2007

Thursday, 10 January 2008

2007: much drier than average in many places, but disastrous floods in Northland. Drought, destructive tornadoes, windstorms, variable temperatures.

New Zealand’s climate for 2007 was marked by too little rain in many places, and record low rainfalls in some locations. Rainfall during the year was less than 60 percent of normal in parts of Marlborough, Canterbury and Central Otago, with some places recording their driest year on record. Parts of the south and east, Bay of Plenty and Wellington recorded one of their sunniest years on record too. The national average temperature was of 12.7°C during 2007 was close to normal. This was a result of some warm months (May being the warmest on record) offset by some cooler months.

“Notable climate features in various parts of the country were disastrous floods in Northland with very dry conditions, and drought in the east of the North Island”, says NIWA Principal Scientist Dr Jim Salinger. “As well there was an unprecedented swarm of tornadoes in Taranaki, destructive windstorms in Northland and in eastern New Zealand in October and hot spells. Of the main centres Dunedin was extremely sunny and dry, and it was dry in the other centres.”

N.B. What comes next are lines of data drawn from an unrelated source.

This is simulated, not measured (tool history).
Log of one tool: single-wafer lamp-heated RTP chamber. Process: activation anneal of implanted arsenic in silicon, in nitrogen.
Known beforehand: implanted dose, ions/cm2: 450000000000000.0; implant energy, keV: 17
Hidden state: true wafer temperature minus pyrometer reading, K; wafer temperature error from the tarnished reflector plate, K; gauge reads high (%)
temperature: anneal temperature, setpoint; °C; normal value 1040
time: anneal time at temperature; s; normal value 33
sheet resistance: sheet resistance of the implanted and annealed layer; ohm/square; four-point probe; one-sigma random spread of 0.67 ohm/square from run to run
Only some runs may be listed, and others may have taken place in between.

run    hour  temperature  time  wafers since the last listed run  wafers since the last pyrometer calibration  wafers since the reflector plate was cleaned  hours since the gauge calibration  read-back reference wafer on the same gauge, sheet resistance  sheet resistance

“The year saw a swing from an El Niño to a La Niña climate pattern. The start of the year was dominated by a weakening El Niño in the equatorial Pacific. From September onwards La Niña conditions had developed in the tropical Pacific, with a noticeable increase in the frequency and strength of the westerlies over New Zealand in October and then a significant drop in windiness from November. Moderate to strong La Niña conditions had developed by the end of the year. Overall more anticyclones (‘highs’) occurred over New Zealand.”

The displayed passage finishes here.